Read the book. You may come away feeling, as I did, that it is rather difficult to assign any semantics at all to the term "nothing".


If "nothing" doesn't mean anything, then the title doesn't mean much either.


Nothing is more important than life. The holes in donuts are nothing. Therefore the holes in donuts are more important than life.


Getting back to the pedantry of the op technically the holes of a donut are at minimum filled with vacuum and on earth with air.


So, are donut holes more important than life or not?! What's the bottom line, man!


While it is pretty easy to assign semantics to the term "vacuum". I can put vacuum (or a very good approximation) in a bottle. I can pay someone to provide a system which creates a vacuum. I can be killed by vacuum.


Can you put vacuum in a bottle in any more real sense than you can put darkness in a bottle, or cold, or dry?


Phrases found from a Google search for "put vacuum in"

"hand vacuum pump (the one that you can use to bleed brakes with) and hook up the line directly to the actuator and put vacuum in it"

"I was wondering if anyone has experimented with a vacuum pump or any other way to put vacuum in the crankcase."

"I believe VW uses an air pump to test the evap system instead of relying on engine vacuum to put vacuum in the evap system"

"I want to be able to put vacuum in and leave it but not sure why no suction?"

It seems that many people regard it as having a concrete meaning. (I saw little hit of a non-concrete meaning. The other cases I saw were things like "put vacuum in pool", in reference to a vacuum cleaner.)

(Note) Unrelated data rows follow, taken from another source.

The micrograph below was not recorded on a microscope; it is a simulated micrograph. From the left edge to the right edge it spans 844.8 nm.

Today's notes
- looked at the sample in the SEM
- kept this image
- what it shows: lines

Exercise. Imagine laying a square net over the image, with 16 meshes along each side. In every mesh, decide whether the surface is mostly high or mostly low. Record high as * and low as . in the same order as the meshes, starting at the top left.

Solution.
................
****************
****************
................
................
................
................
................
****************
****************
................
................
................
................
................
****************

There were 138 non-duplicate matches for "put darkness in". All were metaphorical, and most were due to a Biblical verse.

While there are some references to "put cold in", as in:

"If you put cold in the thermostat doesn't kick on until much later causing the water to freeze at a later time."

"it's identical to a regular hotwater tank so you have to put cold in to the drain and loop it back"

they are short-hand for "cold water". Otherwise the terms are either metaphorical, like "put cold in its place with this warm parka", or a reminder that chilling devices don't put cold in but rather take heat out.

The phrase "put dry in" only appears in context like "Get 2 [dog] bowls and put dry in 1", or "I didn't have fresh basil so I put dry in the mayo", where the "dry" refers to a preceding noun. (The one exception was the question "why would they want to put dry in their beer?".)

Thus, a haphazard search of the Google corpus reinforces my assertion that putting vacuum in (something) has a more real, concrete sense than putting darkness, cold, or dry in (something).


Yes. Obviously, you just remove the air in the bottle and then there is a vacuum (or as good of an approximation of it as you can obtain using your techniques) inside the bottle.


Personally I would call that 'creating vacuum in a bottle' rather than 'putting vacuum in a bottle.' Putting it into a bottle implies that it was something that existed outside of the bottle and it then transferred into the bottle.


A vacuum can be a robot. A political vacuum occurs after a revolution. A vacuum can be abhorred by nature. My vacuum has a dirty filter. In a vacuum, no one can hear you scream. Vacuum.

... uh, sorry, I got carried away.


"Absolute" vacuum is not attainable due to fluctuations though, not due to some semantic ambiguity.


Then they should have said "vacuum" instead of intentionally using such an ambiguous word.


In music, the intervals of silence are often more important than the sounds themselves.


They are not more important; without the sounds there wouldn't be the intervals of silence.


Without the silence, you wouldn't have a melody.

We can go on discussing about how painting is about adding to a canvas, while sculpting is about taking away the parts you don't need.

Such discussions are pointless.


It is very well possible to have a melody without silence. For instance using glissandi you can move from one note to another without an intervening break.

http://en.wikipedia.org/wiki/Glissando


That's what I was saying -- neither is more important than the other.


So, it gets no semantics at all, then?


Correct, the semantics are simply nothing at all. :)


It is only difficult, if you expressly go for ambiguity, and confusion. Lest I say spin, which is standard in physics.

'it means just what I choose it to mean — neither more nor less.

http://cdsweb.cern.ch/record/1127343/


However, in the context of discussing this article, they also used the subheader "faster than the speed of light" for a paragraph describing how the physicists accelerated the mirror... and didn't go faster than the speed of light.

So it's kinda a poorly written article in general :)


The sad thing is that for a lot of magazines and newspapers, the person who writes the article isn't the person who writes the headline or headers.

This often means no matter how good the writers understanding is of the subject, the headers always make the article look retarded. It would be like assigning a 12 year old to subheader Stephen Hawkings next book... the sad thing being the 12 year old would likely do a better job than the 40 year old who does this for their living.